| This 86 message thread spans 3 pages: < < 86 ( 1 2  ) || |
|Google DIRECTORY Updated: 2007-08-18|
Updated on 2007-08-18 including edits through 2007-08-07
| 3:59 pm on Aug 18, 2007 (gmt 0)|
On 2007-08-18, the Google Directory was updated with new information taken from the most recent ODP RDF dump. This update includes all directory edits through 2007-08-07.
The previous Google Directory update was so long ago, that it is almost forgotten. That update on 2006-02-19 included all ODP edits through 2006-01-29 at that time.
The Google Directory has slowly become more and more outdated since then. Now it is again updated.
This is mostly visible on European servers, and not so much on servers elsewhere.
Google has at least 44 datacentres. I guess that it may take days or weeks for them all to be updated.
It is possible that they are only testing this on a very limited number until they are sure things are OK.
These five datacentres have the new version:
There are about 10 datacentres without any directory copy. The rest still have the old 2005 version. A few datacentres recently went offline.
Incomplete datacentre list: gfe-ag, gfe-an, gfe-au, gfe-ar, gfe-bf, gfe-bp, gfe-bu, gfe-bx, gfe-cw, gfe-dc, gfe-ed, gfe-eh, gfe-ff, gfe-fg, gfe-fk, gfe-gv, gfe-he, gfe-hk, gfe-hs, gfe-hu, gfe-ik, gfe-in, gfe-jc, gfe-jp, gfe-kc, gfe-kr, gfe-lm, gfe-lo, gfe-mc, gfe-mu, gfe-nf, gfe-nz, gfe-od, gfe-po, gfe-pr, gfe-py, gfe-qb, gfe-rn, gfe-ro, gfe-td, gfe-tl, gfe-tw, gfe-ug, gfe-ui, gfe-va, gfe-wr, gfe-wx and gfe-yo.
| 7:22 pm on Aug 22, 2007 (gmt 0)|
>> DMOZ was even out of operation for some months this year due to technology problems so Google are in effect updating with out of date data? <<
Once back online, several ODP tools were run to clean out most of the dead listings, so the dataset is quite healthy.
| 8:03 pm on Aug 22, 2007 (gmt 0)|
pageone - Even though Google have not been updating the Directory with the DMOZ rdf dump for some time, they have been downloading and using the rdf dump for something, so I suspect you may be right.
|I'm going to step out on a limb and say that Google uses the ODP Dump for quite a bit more than what is discussed at the public level. |
| 9:30 pm on Aug 22, 2007 (gmt 0)|
|Once back online, several ODP tools were run to clean out most of the dead listings |
One thing they could do to modernize their directory, cut down their work load, and help eliminate stale information is to only accept submissions from websites that have their own unique domain name.

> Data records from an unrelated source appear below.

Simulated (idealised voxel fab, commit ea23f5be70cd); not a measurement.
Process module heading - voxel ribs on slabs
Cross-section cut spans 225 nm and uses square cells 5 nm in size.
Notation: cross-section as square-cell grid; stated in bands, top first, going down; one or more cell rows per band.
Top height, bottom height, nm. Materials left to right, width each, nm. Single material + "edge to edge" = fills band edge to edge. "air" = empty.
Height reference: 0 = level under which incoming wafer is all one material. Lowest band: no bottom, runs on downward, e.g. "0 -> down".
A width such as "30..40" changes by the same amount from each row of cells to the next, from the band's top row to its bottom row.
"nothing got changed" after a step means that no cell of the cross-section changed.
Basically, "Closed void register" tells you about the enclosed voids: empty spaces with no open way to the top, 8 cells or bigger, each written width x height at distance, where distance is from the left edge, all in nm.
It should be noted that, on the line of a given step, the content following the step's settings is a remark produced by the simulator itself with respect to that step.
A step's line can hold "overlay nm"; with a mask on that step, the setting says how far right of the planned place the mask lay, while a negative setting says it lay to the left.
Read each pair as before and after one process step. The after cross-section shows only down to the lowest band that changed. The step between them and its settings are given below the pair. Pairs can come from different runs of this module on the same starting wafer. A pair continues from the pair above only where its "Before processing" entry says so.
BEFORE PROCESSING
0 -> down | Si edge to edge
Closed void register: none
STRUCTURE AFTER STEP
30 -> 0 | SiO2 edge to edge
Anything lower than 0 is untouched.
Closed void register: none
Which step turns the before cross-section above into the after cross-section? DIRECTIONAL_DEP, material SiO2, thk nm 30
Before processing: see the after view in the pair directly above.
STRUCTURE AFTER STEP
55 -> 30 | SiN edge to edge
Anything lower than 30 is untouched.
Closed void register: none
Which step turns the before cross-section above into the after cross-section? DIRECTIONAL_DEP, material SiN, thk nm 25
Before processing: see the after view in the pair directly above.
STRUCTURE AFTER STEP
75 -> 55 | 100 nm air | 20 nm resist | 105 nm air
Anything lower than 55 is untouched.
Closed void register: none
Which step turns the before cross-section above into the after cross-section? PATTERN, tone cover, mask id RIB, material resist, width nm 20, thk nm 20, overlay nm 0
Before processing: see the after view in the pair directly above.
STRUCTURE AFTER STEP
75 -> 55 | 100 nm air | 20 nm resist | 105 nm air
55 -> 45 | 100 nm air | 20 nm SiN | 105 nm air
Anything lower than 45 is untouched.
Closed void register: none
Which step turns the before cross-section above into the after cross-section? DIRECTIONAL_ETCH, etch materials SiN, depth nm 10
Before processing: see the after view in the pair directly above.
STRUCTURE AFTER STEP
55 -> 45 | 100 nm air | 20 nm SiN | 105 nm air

I just ran a search at DMOZ for a fairly common word and was surprised to see how many returns on each page (I went 5 pages deep) were from the free hosting services, especially GeoCities. You could try this test to confirm it for your own area of interest.
Requiring a dedicated domain name is a simple enough criteria, and even though it's certainly no guarantee of quality, it does imply at least a minimal level of committment from a siteowner/webmaster, and thus may help cut down on the daily submission volume that they experience.
| 9:52 pm on Aug 22, 2007 (gmt 0)|
No way. There is no more spam submitted from sites on free hosts than from spammers who buy domains and fill them with junk.
The type of URL or hosting gives no clue as to the usefulness of the site. You're looking for some "obvious sign of spam".
It doesn't work like that.
| 10:30 pm on Aug 22, 2007 (gmt 0)|
Obviously if your pro dmoz your view is going to be that its useful data for google to pull from.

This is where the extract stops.